Great video I can't wait to print some of these and test them out! Also, for a really quick hack fix for getting square fitment without reprinting with more tolerance, giving it a quick pass with a hand de-burring Tool on the four corners can do the trick!
For me there is usually the option of manual scraping down a part, but in general if it really needs to fit, making a small test case really does help.
It could be as simple as cutting away all the part except for the hole you want to test. then I print it using my usual guestimate and adjust where needed.
Another trick I found that works well for threaded parts is to use polishing compound on the threads. The paste type used for polishing car paint works well. If the threads are too tight, lubricate them with the polishing compound and work the threads in and out until you have smooth clearance, then wash off the compound.
I agree with this idea. Here's how to make it even cheaper... Get your part wet with water. Put baking soda on the threads. Work the threads forward and backward allowing the baking soda to act like a grinding medium. Rinse off the baking soda when you are done. I'm not sure about the chemical reaction between the soda and plastic, but it makes PLA seem smoother more than just because you sanded it. I've also used toothpaste, but baking soda is cheaper and easier to clean.
You might be better "playing" around with xy compensation on Prusa Slicer or horizontal expansion on Cura. I found that setting it to -0.15mm helps thing fit much better. You will however lose detail on top layers i.e. writing.
Great video. Keep up the good work.
yeah, thats how i do it too, and it works great
I wonder if the last few layers could be changed back for detail
@@paulmyfinger Not as far as I can tell on Prusa Slicer. Maybe Cura can, but I have no experience with it.
@@mrnlce7939 You should be able to change settings at various heights by using the multiple processes.
Cura also has a dedicated setting for horizontal expansion on holes. That might give you better luck at fixing holes without affecting top layer details like text.
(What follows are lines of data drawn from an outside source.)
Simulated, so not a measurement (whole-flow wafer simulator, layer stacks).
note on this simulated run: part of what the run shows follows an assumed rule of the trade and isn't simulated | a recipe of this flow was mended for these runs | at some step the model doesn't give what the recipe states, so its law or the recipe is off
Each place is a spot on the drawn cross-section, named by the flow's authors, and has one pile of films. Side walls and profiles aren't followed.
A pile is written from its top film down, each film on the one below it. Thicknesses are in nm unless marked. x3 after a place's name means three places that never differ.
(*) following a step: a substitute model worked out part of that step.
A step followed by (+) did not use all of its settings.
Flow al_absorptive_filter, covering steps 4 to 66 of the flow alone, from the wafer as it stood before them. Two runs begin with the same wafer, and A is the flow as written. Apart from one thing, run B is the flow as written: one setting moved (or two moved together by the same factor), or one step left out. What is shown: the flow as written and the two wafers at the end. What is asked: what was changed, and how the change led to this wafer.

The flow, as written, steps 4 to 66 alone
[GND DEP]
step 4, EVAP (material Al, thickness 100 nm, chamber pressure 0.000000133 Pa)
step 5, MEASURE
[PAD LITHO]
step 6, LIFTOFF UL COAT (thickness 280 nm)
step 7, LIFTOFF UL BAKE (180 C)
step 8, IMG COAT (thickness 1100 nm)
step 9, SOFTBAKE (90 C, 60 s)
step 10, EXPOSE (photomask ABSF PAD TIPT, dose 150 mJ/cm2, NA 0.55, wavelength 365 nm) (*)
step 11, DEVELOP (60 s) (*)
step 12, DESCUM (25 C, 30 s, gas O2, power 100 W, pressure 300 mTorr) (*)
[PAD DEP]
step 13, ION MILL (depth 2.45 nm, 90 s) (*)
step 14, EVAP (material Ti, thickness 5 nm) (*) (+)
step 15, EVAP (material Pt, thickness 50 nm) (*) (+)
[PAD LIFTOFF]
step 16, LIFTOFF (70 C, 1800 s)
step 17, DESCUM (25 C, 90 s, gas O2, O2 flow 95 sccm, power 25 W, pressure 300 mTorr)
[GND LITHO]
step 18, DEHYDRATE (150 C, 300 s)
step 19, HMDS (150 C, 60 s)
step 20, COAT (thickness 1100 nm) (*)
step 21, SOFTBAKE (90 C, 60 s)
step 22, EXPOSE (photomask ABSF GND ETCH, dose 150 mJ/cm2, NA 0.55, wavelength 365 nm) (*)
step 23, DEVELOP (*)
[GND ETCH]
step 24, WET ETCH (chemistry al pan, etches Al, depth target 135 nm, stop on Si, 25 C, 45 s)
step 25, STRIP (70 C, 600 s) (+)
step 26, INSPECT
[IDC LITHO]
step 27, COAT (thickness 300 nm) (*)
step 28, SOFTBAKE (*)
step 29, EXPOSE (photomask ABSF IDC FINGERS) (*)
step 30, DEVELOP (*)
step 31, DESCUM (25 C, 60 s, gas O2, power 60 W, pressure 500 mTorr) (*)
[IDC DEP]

One thing i learned early in 3D printing is it is far better to print extra thick walls on the "female" side of two parts that fit together and then try to print the "male" side as close to the proper size as possible, then you take a drill/mill to your female part and just make it the proper size to fit the male part. It is far too hard for the hobbyist 3D printer user to properly and reliably compensate for thermal expansion and contraction on plastic parts which is a value that can vary massively for the temperature you print at, material, filament manufacturer, infill and number of wall layers, etc. You can manually modify the part sizes with far higher reliability and precision with common hand tools which will save you a lot of time, assuming you are not mass producing parts or something
"Pushing Plastic" would be a great name for a channel
Very professional, learned a lot of industry content!
ahhhhhh this is what I needed!!! thank you!! so many of my prints wouldnt fit with cura... hahah the struggle bus is real.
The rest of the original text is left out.